Marko Attila Hoare (born 1972) is a British historian of the former Yugoslavia who also writes about the current affairs of Southeast Europe, especially Southeast Europe, including Turkey and the Caucasus.
Hoare is the son of the British translator Quintin Hoare and the Croatian journalist and historian Branka Magaš. In his early articles, he signed his name simply as 'Attila Hoare', but since 1999 his articles have been signed Marko Attila Hoare. He is a regular contributor to the Bosnian Institute, UK and other academic publications.
Hoare has been studying the history of the former Yugoslavia since 1993. In the summer of 1995, he acted as translator for the humanitarian aid convoy to the Bosnian town of Tuzla, organised by Workers' Aid for Bosnia, a movement of solidarity in support of the Bosnian people. His degrees in History are a BA (1994) (later converted to an MA) from the University of Cambridge and a MPhil (1997) and PhD from Yale University (2000).

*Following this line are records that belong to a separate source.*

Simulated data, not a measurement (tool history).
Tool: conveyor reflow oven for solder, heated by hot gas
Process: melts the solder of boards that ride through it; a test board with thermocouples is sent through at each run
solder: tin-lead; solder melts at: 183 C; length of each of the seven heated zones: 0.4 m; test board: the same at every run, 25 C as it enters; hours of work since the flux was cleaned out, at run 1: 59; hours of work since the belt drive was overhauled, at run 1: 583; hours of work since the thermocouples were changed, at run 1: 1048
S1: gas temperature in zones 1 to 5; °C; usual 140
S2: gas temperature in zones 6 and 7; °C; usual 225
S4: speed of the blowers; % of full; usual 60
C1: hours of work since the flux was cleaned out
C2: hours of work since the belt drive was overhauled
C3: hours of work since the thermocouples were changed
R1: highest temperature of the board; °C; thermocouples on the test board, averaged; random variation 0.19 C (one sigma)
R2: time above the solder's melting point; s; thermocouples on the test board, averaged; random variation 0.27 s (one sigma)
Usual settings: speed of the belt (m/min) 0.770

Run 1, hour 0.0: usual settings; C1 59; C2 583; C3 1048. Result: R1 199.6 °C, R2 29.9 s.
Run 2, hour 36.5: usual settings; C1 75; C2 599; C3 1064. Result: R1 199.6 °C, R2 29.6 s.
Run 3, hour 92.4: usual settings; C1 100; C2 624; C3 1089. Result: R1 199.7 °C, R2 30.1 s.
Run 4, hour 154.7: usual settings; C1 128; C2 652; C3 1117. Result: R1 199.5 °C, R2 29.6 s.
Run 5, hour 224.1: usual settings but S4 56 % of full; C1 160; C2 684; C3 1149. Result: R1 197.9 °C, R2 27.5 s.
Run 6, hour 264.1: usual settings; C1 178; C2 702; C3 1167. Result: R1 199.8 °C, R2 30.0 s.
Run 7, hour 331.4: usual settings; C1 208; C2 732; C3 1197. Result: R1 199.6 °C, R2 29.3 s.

In 1998–2001, he lived and worked in Belgrade, Serbia, and was resident there during the Kosovo War of 1999, and worked a war crimes investigator at the International Criminal Tribunal for the former Yugoslavia, where he participated in the drafting of the indictment against Milošević. Subsequently Hoare was a research assistant at the Bosnian Institute in London (founded by his father Quintin), a British Academy Postdoctoral Research Fellow and a research fellow of the History Faculty of the University of Cambridge, He has been Reader at Kingston University in London since 2006.